So the fact that the DWP's Monday and Thursday water conservation schedule contributed to those big water main breaks should not mean an end to water conservation programs.
Among the DWP's 7,200 miles of underground pipes are stretches of iron that were put in when Mary Pickford was making her movie debut, and that had something to do with the ruptures, too. I think there were about a hundred of them -- like a really messy version of Old Faithful.
I expect, judging from what my guests had to say today, that the city council and the DWP will fashion some new lawn-watering schedule, maybe something along the lines of the gas crisis even-odd plan, when people whose car license plates ended in even numbers could buy fuel on even-numbered days, and those with odd-numbered plates, the opposite.

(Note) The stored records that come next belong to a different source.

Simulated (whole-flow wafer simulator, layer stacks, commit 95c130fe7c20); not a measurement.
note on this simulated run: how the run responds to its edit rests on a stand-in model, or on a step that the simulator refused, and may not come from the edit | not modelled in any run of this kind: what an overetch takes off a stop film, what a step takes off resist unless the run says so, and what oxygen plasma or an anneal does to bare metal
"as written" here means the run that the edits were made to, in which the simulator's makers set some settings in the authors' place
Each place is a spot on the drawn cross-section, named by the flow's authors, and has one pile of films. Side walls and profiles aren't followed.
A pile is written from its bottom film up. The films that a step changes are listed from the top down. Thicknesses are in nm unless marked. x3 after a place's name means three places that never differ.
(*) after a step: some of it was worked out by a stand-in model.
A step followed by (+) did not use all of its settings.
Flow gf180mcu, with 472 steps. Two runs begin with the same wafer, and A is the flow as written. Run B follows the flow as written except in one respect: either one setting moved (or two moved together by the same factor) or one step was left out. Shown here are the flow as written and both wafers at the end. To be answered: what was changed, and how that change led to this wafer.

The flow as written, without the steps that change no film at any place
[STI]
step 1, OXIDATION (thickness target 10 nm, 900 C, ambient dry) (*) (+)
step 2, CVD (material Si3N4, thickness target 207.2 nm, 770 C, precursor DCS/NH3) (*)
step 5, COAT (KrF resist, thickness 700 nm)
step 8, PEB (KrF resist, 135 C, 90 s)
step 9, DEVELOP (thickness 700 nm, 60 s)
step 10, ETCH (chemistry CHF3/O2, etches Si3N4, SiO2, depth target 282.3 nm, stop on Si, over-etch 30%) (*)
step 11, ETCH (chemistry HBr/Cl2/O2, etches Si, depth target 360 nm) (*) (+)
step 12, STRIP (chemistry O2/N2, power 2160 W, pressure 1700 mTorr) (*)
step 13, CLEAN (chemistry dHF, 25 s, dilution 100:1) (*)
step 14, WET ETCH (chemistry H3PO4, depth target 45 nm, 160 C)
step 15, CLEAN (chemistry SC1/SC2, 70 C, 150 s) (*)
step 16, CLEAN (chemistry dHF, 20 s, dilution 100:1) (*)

It's always so wonderful to have Elizabeth Warren on the program, the law professor who heads the TARP Congressional Oversight Panel. She's become something of a folk hero for telling home truths to the powerful, and her name has been raised as a possible successor to Supreme Court Justice John Paul Stevens. When I asked her about it, she acknowledged the honor, and that it's ''the dream of every law professor'' to get that call from the president, but she's concentrating just now on why the bank rescue has worked so well and the help for struggling homeowners hasn't.
We'll be in the throes of Choose-a-Supreme for weeks to come, and I have to recommend an obscure film about the Supreme Court that began as a radio play: ''The Talk of the Town.'' Ronald Colman and Cary Grant in the same film? Be still, my heart! Colman is a law professor who's nominated to the Supreme Court and just wants some quiet time before he takes the bench [that's how old this movie is], and Cary Grant is the town black sheep and scapegoat [two species in one character!] who puts Colman's lofty ideas of the law to a practical test.
The day's most appalling story, far and away, is about the poor German shepherd left tied up to a tree in a Garden Grove back yard for five weeks without food or water; he ended up eating rocks and dirt.
He is, so they say, recovering very slowly at the veterinarian's. There's a thousand-dollar reward for information about who did this. I think this case will call for a little creative sentencing: how about tying the miscreant to a tree for a mere five days without food or water?